Leonid Zusman Cats 1960s

What the artist calls “personal,” the general culture will call “private.” No part of a picture of the world or of history is implied in this – it is a text from which culture shuts itself off, preserving and guarding its version of a great history and of a concept of the world.

Personal means open. Open to what? To what does the artist open his intention to speak, to write, and to leave what has been written, one way or another? To what does it belong? To the language of art. To the recognition of art as language. Not to myth and not to history, not to external descriptions and conventional cultural programs that are also referred to as art. It is not politics and not a sphere of self-realization. This is a farewell to the world as it seems and a parting with illusions.

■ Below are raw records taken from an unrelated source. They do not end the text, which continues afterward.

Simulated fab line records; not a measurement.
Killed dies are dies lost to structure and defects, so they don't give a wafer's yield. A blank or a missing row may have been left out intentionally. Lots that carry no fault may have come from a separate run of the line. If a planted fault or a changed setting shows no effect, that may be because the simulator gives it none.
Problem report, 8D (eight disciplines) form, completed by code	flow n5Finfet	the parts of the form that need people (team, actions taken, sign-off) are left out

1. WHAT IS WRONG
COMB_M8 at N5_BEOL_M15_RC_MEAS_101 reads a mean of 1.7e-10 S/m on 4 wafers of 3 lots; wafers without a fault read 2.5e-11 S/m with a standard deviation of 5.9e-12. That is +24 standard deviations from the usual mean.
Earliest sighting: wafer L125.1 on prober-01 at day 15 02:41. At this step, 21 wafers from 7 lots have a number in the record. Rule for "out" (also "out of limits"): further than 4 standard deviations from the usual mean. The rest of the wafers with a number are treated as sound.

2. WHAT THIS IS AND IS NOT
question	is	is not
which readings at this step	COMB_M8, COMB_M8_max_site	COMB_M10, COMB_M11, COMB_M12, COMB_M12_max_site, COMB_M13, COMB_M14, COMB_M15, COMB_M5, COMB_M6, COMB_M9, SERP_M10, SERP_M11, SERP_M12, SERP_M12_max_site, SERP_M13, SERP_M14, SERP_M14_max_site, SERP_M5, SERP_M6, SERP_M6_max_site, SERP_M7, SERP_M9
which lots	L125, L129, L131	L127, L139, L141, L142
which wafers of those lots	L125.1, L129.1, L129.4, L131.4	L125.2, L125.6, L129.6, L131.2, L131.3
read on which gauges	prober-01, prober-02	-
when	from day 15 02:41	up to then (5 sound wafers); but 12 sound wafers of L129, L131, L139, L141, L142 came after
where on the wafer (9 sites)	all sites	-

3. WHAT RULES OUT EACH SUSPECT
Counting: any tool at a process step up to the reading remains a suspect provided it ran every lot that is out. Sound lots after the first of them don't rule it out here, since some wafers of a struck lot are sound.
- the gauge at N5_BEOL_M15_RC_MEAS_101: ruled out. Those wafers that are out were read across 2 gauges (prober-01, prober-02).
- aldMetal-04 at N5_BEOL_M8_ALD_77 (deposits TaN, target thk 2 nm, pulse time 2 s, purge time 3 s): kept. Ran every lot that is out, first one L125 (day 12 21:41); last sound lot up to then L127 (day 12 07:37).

Art does not retell reality. Art is not a substitute for reality. The language of art does not complement the picture of reality but rather examines it. Art is the only reality. It is the expression of what exists, a manifestation of what exists, of what has become of me. This alone is what the artist speaks about.

We read in the journal entry from November 16, 1959: “Only that which cannot be expressed in any form other than painting is truly painting.” The image of what is seen – this is not the visible. This is the content of the visible, the hidden that at the same time compels the visible to emerge and reveal itself, to come out from within, to demonstrate what is beyond our field of vision, under suspicion, perhaps, hidden, covered up, packed for common use. This is no conception. This is the work of the artist. The world in Zusman’s pictures appears to be simple and self-revealing. This world is already here. It is not necessary to search for it or conjure it up. It is his everyday life. Something that is going on by itself, without the artist’s desire or effort; it is nearby, close at hand, but first seen as though through fog, out of focus. Appearing in a picture, the world grows clearer. It becomes brighter and closer, at an arm’s length, at the fingertips; it is possible to touch it. It appears as a touch, as an objection to the artist who is completely unsure of its reality. All that is happening, all that is real becomes so only once it has become art, only once it ends its indifferent, impersonal existence. This indicates that certain meanings awakening here and now are being registered and clarified in the artist’s work. They come alive in a composition due to the “personal” participation of the author, who does not speak of the distance between the world and man, between these awoken meanings and meaningfulness. There is no other foundation, no other place. What would allow the artist to remain an artist, were he able to step back and take a look at the world from without?